15 July 2006

Omens and Personal Legends

  • A sinister card from the Post Office mid-June
  • Around same time, #1 Daughter asking anxiously if her Father's Day present had arrived.

    You'd think that even my addled brain could put δυα και δυα together but no - I assume the Post Office card is inviting me to collect some official debt-collection summons from messrs Pinkerton to do with my miscreant behaviour back in the USA.

    I assure #1 Gal that the mail is often slow around here but privately assume it has been pilfered from our mail box by a passing tourist.

    Then just the other day I have business in that part of town anyway so I collect the package just for a laff and it turns out to be The Present - an intriguing volume by one Paulo Coelho, The Alchemist, whose jacket cover promises an introduction from the author, plus 'Insights, Interviews, and More'.

    It reads ominously like some improving tome; indeed, I have been hearing of this book since its appearance in English in the early 1990s, albeit from bright-eyed young things bursting with positive thoughts and all at points in their lives where things are clear and possible.

    They talk of goals and following dreams and other exhausting themes. I have made as to note the title in my journal and taken my leave with some unconvincing excuse. Now I shall have  to find out what this fine book is about,

    I have reached page 60, where our bold shepherd boy is about to leave the crystal shop and forge onwards to the Pyramids, there to achieve his 'Personal Legend'.

    Mr Coelho's story places great store on Personal Legends, as it does responding to omens and the 'principle of favorability'.
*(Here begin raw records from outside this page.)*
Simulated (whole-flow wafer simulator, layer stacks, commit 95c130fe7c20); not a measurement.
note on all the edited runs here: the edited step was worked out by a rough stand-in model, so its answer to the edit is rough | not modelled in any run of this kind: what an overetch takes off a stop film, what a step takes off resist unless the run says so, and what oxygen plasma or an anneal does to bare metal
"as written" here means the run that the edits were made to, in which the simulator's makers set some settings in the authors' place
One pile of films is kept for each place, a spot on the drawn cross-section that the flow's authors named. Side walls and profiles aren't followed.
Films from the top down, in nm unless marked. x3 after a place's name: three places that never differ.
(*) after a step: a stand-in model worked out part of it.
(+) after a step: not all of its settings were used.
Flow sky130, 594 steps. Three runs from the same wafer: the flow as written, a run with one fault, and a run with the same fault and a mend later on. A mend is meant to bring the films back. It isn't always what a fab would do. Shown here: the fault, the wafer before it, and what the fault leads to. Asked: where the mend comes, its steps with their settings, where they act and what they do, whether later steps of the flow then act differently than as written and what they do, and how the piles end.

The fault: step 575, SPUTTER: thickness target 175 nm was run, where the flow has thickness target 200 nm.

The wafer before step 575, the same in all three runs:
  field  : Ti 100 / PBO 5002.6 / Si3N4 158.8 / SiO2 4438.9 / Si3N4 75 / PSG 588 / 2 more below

    I'm reading it with care and slowness, not just to eke out the pleasure but to give its wisdom every chance to settle.

    So far, the only passages that resonate are those that fit my gloom each waking day when contemplating the possibility of yard work:

    "People learn early in their lives, what is their reason for being." said the old man, with a certain bitterness.

    "Maybe that's why they give up on it so early, too. But that's the way it is."